Elon Musk backs Bill Shorten’s electric vehicle target
Tesla boss says EV sales may hit 50% of new cars even faster than Bill Shorten’s 2030 target.
Tesla boss Elon Musk has weighed in on Labor’s electric vehicle policy, declaring EV sales could hit 50 per cent of new cars even faster than Bill Shorten’s 2030 target.
The electric vehicle guru, who built the “world’s biggest battery” in South Australia at the end of 2017, made the claim in response to a tweet from fellow tech-entrepreneur Mike Cannon-Brookes.
Musk cited the experience in Norway, which offers subsidies and benefits of about $3400 per EV to encourage EV uptake.
“Norway has already proven it could be done last month. No question Australia could do this in far fewer than 11 years,” he tweeted.
Norway has already proven it could be done last month. No question Australia could do this in far fewer than 11 years.
— Elon Musk (@elonmusk) April 10, 2019
Brookes declared Scott Morrison’s claim that Labor’s policy would “end the weekend” was “Batshit insane”.
Mr Morrison said this morning that he wasn’t opposed to EVs, declaring the government had a policy to encourage the take-up of the vehicles and roll out charging infrastructure.
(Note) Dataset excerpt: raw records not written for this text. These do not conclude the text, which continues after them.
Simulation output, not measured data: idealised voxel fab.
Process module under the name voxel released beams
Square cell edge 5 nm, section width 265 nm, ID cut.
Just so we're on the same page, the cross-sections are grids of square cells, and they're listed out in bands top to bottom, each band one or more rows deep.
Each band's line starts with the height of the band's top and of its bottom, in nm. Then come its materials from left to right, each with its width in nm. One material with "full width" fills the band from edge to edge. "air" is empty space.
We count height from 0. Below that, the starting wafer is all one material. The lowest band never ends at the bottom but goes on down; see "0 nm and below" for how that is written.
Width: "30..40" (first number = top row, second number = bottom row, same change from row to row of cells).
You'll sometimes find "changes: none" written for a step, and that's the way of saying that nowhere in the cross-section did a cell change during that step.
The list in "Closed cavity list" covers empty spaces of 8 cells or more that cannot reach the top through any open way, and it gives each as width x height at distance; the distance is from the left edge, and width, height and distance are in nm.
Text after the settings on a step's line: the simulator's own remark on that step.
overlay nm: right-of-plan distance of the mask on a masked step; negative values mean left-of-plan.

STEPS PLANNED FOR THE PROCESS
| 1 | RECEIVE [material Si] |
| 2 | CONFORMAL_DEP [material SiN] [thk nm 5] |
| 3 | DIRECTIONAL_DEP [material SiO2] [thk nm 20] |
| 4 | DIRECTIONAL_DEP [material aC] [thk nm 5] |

“This isn’t about electric cars, this is about the fact that Bill Shorten can’t explain what his policies mean to Australians,” he said.
“It’s not just about the 50 per cent target that he has to achieve to take the car market from 0.2 per cent to 50 per cent in the next 10 years. It is the vehicles emissions standard that he is not telling you about, it is 105g (of CO2) per kilometre.
“There are only three out of the top 20 selling cars today that actually meet that standard.”